These men are in revolt against the kind of religion which we exhibit to the world—against the cant that is taught in the name of Christianity. And if the men that have never seen the real thing—if you could show them that, they would receive it as eagerly as you do. They are merely in revolt against the imperfections and inconsistencies of those who represent Christ to the world.
Second: BEG THEM TO SET ASIDE, BY AN ACT OF WILL, ALL UNSOLVED PROBLEMS: such as the problem of the origin of evil, the problem of the Trinity, the problem of the relation of human will and predestination, and so on—problems which have been investigated for thousands of years without result—ask them to set those problems aside as insoluble. In the meantime, just as a man who is studying mathematics may be asked to set aside the problem of squaring the circle, let him go on with what can be done, and what has been done, and leave out of sight the impossible.
You will find that will relieve the skeptic’s mind of a great deal of unnecessary cargo that has been in his way.
Thirdly: TALKING ABOUT DIFFICULTIES, AS A RULE, ONLY AGGRAVATES THEM.

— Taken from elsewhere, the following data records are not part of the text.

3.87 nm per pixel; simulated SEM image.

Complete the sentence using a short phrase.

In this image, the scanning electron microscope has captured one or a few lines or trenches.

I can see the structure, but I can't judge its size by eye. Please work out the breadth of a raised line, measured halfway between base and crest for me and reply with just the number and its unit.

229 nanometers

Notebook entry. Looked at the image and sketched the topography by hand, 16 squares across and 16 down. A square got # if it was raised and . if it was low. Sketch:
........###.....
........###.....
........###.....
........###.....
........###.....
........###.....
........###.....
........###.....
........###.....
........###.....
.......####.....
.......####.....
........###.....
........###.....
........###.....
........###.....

Entire satisfaction to the intellect is unattainable about any of the greater problems, and if you try to get to the bottom of them by argument, there is no bottom there; and therefore you make the matter worse. But I would say what is known, and what can be honestly and philosophically and scientifically said about one or two of the difficulties that the doubter raises, just to show him that you can do it—to show him that you are not a fool—that you are not merely groping in the dark yourself, but you have found whatever basis is possible. But I would not go around all the doctrines. I would simply do that with one or two; because the moment you cut off one, a hundred other heads will grow in its place. It would be a pity if all these problems could be solved. The joy of the intellectual life would be largely gone. I would not rob a man of his problems, nor would I have another man rob me of my problems. They are the delight of life, and the whole intellectual world would be stale and unprofitable if we knew everything.
Fourthly—and this is the great point: TURN AWAY FROM THE REASON AND GO INTO THE MAN’S MORAL LIFE.
I don’t mean, go into his moral life and see if the man is living in conscious sin, which is the great blinder of the eyes—I am speaking now of honest doubt; but open a new door into the practical side of man’s nature.
Entreat him not to postpone life and his life’s usefulness until he has settled the problems of the universe. Tell him those problems will never all be settled; that his life will be done before he has begun to settle them; and ask him what he is doing with his life meantime. Charge him with wasting his life and his usefulness; and invite him to deal with the moral and practical difficulties of the world, and leave the intellectual difficulties as he goes along. To spend time upon these is proving the less important before the more important; and, as the French say, “The good is the enemy of the best.” It is a good thing to think; it is a better thing to work—it is a better thing to do good. And you have him there, you see. He can’t get beyond that. You have to tell him, in fact that there are two organs of knowledge: the one reason, the other obedience. And now tell him there is but One, and lead him to the great historical figure who calls all men to Him: the one perfect life—the one Savior of mankind—the one Light of the world. Ask him to begin to obey Christ; and, doing His will, he shall now of the doctrine whether it be of God.
That, I think, is about the only thing you can do with a man: to get him into practical contact with the needs of the world, and to let him lose his intellectual difficulties meantime. Don’t ask him to give them up altogether. Tell him to solve them afterward one by one if he can, but meantime to give his life to Christ and his time to the kingdom of God. You fetch him completely around when you do that. You have taken him away from the false side of his nature, and to the practical and moral side of his nature; and for the first time in his life, perhaps, he puts things in their true place. He puts his nature in the relations in which it ought to be, and he then only begins to live. And by obedience he will soon become a learner and pupil for himself, and Christ will teach him things, and he will find whatever problems are solvable gradually solved as he goes along the path of practical duty.
Now, let me, in closing, give an instance of how to deal with specific points.
The question of miracles is thrown at my head every second day:
“What do you say to a man when he says to you, ‘Why do you believe in miracles?’”
I say, “Because I have seen then.”
He asks, “When?”
I say, “Yesterday.”
“Down such-and-such a street I saw a man who was a drunkard redeemed by the power of an unseen Christ and saved from sin. That is a miracle.”
The best apologetic for Christianity is a Christian. That is a fact which the man cannot get over. There are fifty other arguments for miracles, but none so good as that you have seen them. Perhaps, you are one yourself. But take a man and show him a miracle with his own eyes. Then he will believe.